Case Study: Commercial Paper Management at Philadelphia International Airport
Airport capital programs are often funded by multiple and varying sources including federal and state grants, bonds, passenger facility charges, and operating cash. In recent years, airports have seen a trend of diminishing dollars received from federal and state government grants. In response, bonds and other debt instruments secured by airport and airline revenues have become important funding sources for many airports. Some sources, including grants and bonds, typically have restrictions on how funds may be spent. Additionally, government and financial institution reporting requirements have grown more stringent, with greater transparency becoming the norm. Tracking fund allocation and expenditures by funding source is a significant challenge for almost all airports, regardless of size.
Philadelphia International Airport (PHL) is no exception. PHL is a critical Northeast hub that served just over 30 million total passengers in 2012. It was ranked as the 18th busiest U.S. airport that same year. A total of twenty-seven carriers provide air service to 125 U.S. cities and 37 international destinations.

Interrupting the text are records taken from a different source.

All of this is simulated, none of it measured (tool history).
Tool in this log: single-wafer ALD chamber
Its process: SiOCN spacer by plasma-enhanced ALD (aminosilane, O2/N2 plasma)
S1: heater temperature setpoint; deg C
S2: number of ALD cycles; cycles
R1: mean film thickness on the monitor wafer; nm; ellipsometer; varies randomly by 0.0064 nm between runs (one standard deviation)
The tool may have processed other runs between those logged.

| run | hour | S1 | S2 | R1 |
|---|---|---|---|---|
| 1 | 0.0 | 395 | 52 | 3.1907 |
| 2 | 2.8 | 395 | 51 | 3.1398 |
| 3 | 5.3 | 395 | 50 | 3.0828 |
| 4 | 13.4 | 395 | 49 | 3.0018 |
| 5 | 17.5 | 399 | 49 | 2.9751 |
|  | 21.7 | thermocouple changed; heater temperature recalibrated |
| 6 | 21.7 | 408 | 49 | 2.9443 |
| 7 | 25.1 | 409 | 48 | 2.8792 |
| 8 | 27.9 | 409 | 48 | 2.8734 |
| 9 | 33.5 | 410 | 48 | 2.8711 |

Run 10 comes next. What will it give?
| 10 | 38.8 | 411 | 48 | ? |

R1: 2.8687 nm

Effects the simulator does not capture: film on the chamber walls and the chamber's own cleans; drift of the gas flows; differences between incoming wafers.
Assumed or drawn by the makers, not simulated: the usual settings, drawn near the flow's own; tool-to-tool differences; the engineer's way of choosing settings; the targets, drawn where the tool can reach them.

In evaluating industry trends and growth expectations, PHL and City leadership anticipated the need for expanded airport facilities to handle more passengers and flights both domestically and internationally. The PHL Capacity Enhancement Program (CEP), started in fiscal year 2012, is a 10-year approximately $6 billion initiative that will greatly improve and extend airside and landside airport facilities. Projects to be completed during that time include a new runway, runway extensions, new terminals, new cargo facilities, and a people mover.
In order to get the CEP underway quickly, in late 2012, PHL began implementation of a "commercial paper" program to address both the short-term and medium-term funding needs of the CEP.